Summers, Business Voice Support for China's WTO Accession

US Treasury Secretary Lawrence H. Summers and his nine predecessors joined business leaders Monday in supporting China's accession to the World Trade Organization (WTO) and granting the world's most populous nation permanent normal trade relations (PNTR).

Summers flew this morning to attend a breakfast gathering of 40 business leaders and six congressmen interested in trade with China. At a following press briefing, a letter in the name of nine former treasury secretaries to President Bill Clinton was circulated.

The secretary warned that it would be a "grave mistake" not to facilitate China's accession to the WTO with PNTR. However, apparently to placate the labor unions lobbying against a landmark deal with China, he stressed that the workers' rights everywhere in the world should be protected.

The United States and China signed the trade agreement last November, paving the way for China's entry into the Geneva-based WTO. It calls on China to open a wide range of markets, from agriculture to communications. In exchange, American congress should grant Beijing PNTR, a status that would guarantee Chinese goods the same low-tariff access to the U.S. markets as products from almost every other nation.

But the PNTR faces stiff opposition from some democrats in the House and labor union leaders who have demanded China improve human rights and labor standards before joining the WTO.

"I believe the PNTR is very much in our national interest, very much in the interest of American workers," said Summers with Maurice R. Greenberg, Chairman of American International Group(AIG) , Inc., and Lewis M. Eisenberg, chairman of the Port Authority of New York and New Jersey, standing with him before cameras, a show of consensus on backing China's integration into the global trade system.

Summer's predecessors, including Robert Rubin, James A. Baker, Lloyd M. Bentsen, W. Michael Blumenthal, Nicholas F. Brady, Douglas Dillon, G. William Miller, George Shults and William Simon, voiced their backing for President Clinton's efforts to secure the passage of his bill on China's PNTR.

"Since the normalization of relations with China and the establishment of the U.S.-China Joint Economic Committee two decades ago, each Administration has worked to encourage China's market reforms and integration into the world economy. Your Administration -- and this U.S. Congress -- have an historic opportunity to secure important commercial benefits for the American people while promoting greater openness, transparency, and reform in China's economy," they said.

AIG Chairman Greensberg, concurrently chairman of the Asia Society and director of the National committee for U.S.-China Relations, warned that it would be a "tragedy" to think otherwise. The CEOs and congressmen had "very good discussions" about the issue and reached the point that it is important to integrate China into the world economy, said Greensberg, who hosted the breakfast gathering. He made his first visit to Beijing in 1975 and His AIG had its corporate origins in China when its founder C.V. Starr founded Asia Life Insurance Company in Shanghai in 1919. Chairman Eisenberg told reporters that he supports China's PNTR and urges congressional approval of that status because for centuries, foreign trade has been the lifeblood of the economies of New York and New Jersey, and China, with its 1.2 billion people, is a huge market.

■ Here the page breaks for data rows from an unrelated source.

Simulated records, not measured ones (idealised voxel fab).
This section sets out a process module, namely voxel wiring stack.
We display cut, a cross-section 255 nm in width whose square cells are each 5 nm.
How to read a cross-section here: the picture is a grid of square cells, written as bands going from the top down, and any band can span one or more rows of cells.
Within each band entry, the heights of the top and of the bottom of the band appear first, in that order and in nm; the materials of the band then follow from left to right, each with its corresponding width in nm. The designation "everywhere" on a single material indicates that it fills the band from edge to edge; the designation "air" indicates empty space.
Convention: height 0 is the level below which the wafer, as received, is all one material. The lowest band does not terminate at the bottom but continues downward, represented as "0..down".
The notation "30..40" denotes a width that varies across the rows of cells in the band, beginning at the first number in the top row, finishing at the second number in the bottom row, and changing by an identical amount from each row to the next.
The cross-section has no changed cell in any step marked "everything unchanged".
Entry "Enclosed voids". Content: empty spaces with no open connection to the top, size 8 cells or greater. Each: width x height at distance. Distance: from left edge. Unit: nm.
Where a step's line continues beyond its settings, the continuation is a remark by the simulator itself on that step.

According to his account, last year U.S. exports to China totaled some 18 billion U.S. dollars. Of that, 1.3 billion dollar worth of goods was shipped from the New York and New Jersey region. "We need to build on this enormously important relationship," he said.

Eisenberg said Governor Christine Todd Whitman of New Jersey and Governor George Pataki of New York also support normal trade relations with China.

Whitman and Pataki were among the 44 governors who signed a letter on March 31 to Senate majority leader Trent Lott, urging him to support China's PNTR. They said that the U.S. exports to China in 1998 created 200,000 jobs for Americans and if the PNTR is granted the exports to that country could nearly double.